I’ve lived in several different places in the Greater Paris Area since I began my French séjour. After close to eight years abroad, I’ve moved five times. Before that, when I was still living in the US I moved six times in just four years — blame it on student housing and summer rentals in a small village by the sea.
When I was an au pair I lived in the chic suburb of Les Vesinet. Then I finally broke the pérephérique (the pseudo freeway-cum-border that surrounds Paris) and moved to the 16th arrondissement. From there, I headed back out to the suburbs to Nogent-sur-Marne where my in-laws live. Next, Montreuil, the up-and-coming suburb that also has access to the métro.
Suffice it to say, I’m tired of moving and I hope to never do it again (kidding, but not really). Luckily, I now live in what I consider to be the best neighborhood in Paris: Montmartre in the 18th arrondissement.
I walk out of my door and take a quick left to climb the hill to head to the Sacré-Cœur Basilica, which just happens to be a few minutes’ walk from my place. On my way, I decide to take the Rue Caulaincourt to get there. It’s springtime so the wide avenue is shaded by lush trees that I take a moment to look up at as I pass by. Something so simple as watching the leaves blow in the trees instantly becomes special when you’re walking through Paris, doesn’t it?
The buildings in the area are a mixture — the 18th 19th, 20th, and 21st centuries come together to form the hodgepodge that is Montmartre. My building was built in 1881. The Lapin Agile, a bar where Picasso used to hang, is just around the corner and was built in 1795. The Sacré-Cœur? Construction finished in 1891.
There are cafés on every corner (obviously, it’s Paris) and each one is just as unique on the outside as it is on the inside. Okay, I’m exaggerating a bit but I’ve personally never met a Parisian café I didn’t like. Even if it did look the same as the one next door.
Speaking of cafés, there is no shortage of restaurants to try in the 18th. My local hangout is Georgia Love on Rue Caulaincourt. You’ll catch me and my husband on their terrasse 1-2 times per week.
A little further down the hill is the Boulangerie du Square, where I pick up my daily baguette fix — if there isn’t an insane line at Maison Landemaine, I’ll pick up a sandwich there. For my fresh fruits and veg, Rue du Poteau has several outdoor markets to explore, as well as a cheese shop aptly called La Fromagerie de Montmartre. There are also several butchers, and a Monoprix in case I need other essentials.

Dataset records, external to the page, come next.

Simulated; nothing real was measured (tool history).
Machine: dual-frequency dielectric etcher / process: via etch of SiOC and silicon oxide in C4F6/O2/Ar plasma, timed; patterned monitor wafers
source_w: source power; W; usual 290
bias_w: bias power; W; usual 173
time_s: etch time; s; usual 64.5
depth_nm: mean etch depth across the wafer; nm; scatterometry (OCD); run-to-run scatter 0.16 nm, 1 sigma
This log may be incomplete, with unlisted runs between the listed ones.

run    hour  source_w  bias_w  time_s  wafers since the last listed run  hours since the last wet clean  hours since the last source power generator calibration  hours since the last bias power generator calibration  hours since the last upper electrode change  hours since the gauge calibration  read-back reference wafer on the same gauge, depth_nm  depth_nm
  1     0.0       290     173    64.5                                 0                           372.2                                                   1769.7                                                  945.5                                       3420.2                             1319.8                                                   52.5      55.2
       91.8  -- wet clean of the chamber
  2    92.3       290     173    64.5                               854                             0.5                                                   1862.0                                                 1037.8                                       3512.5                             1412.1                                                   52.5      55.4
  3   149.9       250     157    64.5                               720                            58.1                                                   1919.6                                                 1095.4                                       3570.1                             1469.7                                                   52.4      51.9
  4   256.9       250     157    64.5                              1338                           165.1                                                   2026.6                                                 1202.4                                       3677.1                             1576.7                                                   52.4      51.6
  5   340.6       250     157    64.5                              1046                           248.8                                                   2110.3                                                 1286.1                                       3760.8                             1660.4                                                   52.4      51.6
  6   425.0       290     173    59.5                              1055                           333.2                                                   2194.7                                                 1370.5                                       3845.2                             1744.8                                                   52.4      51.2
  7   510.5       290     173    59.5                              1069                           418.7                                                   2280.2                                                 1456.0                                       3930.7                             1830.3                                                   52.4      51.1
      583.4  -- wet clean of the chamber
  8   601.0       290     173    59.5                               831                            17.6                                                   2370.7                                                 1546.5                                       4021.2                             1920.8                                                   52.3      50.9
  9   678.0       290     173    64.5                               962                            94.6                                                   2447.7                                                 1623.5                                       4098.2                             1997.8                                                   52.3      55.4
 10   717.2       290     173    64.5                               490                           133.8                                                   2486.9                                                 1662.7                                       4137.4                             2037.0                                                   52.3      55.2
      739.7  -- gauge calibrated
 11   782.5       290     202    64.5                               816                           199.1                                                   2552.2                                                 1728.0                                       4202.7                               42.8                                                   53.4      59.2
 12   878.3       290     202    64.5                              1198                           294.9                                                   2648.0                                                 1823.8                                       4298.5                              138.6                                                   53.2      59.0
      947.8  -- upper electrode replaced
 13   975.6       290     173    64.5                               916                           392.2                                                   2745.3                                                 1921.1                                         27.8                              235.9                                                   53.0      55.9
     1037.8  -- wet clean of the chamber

If you climb back up the hill to the Sacré-Cœur, there are even more eateries to try. For an authentic French experience, head to Le Miroir on Rue des Martyrs. If you’re craving good Italian (yes, it’s possible in Paris), visit Constantia Martyrs, also on Rue des Martyrs. For the best Mexican I’ve ever tasted in France, ACÀ on Boulevard de Clichy is always a good idea.
The mood, the atmosphere, the vibe. Different words for the same thing: The feeling that I get when I’m wandering the streets of Montmartre is unlike anything I’ve ever felt elsewhere. From the first moment I visited the area, something just seemed right. I was home.
Considering my background, it makes sense. Montmartre was once (and some argue, still is) the artists’ quarter of Paris. Along with Montparnasse, the best and the brightest once lived here. Picasso, van Gogh, Verlaine, Renoir, Modigliani…I could go on and on.
It makes sense. I’m a writer at heart and that heart seeks out places where those who came before me once lived. The reason why I feel so at home here is because it’s the perfect place to sit with myself and create. The architecture and food help, but the vibe is what makes it so unique. That ephemeral, impossible-to-articulate sensation that I feel as I climb the winding streets up to one of the highest points in the city is so difficult to communicate that I can only say this: You have to experience it yourself to understand.
And I sincerely hope that each and every one of you does, one day.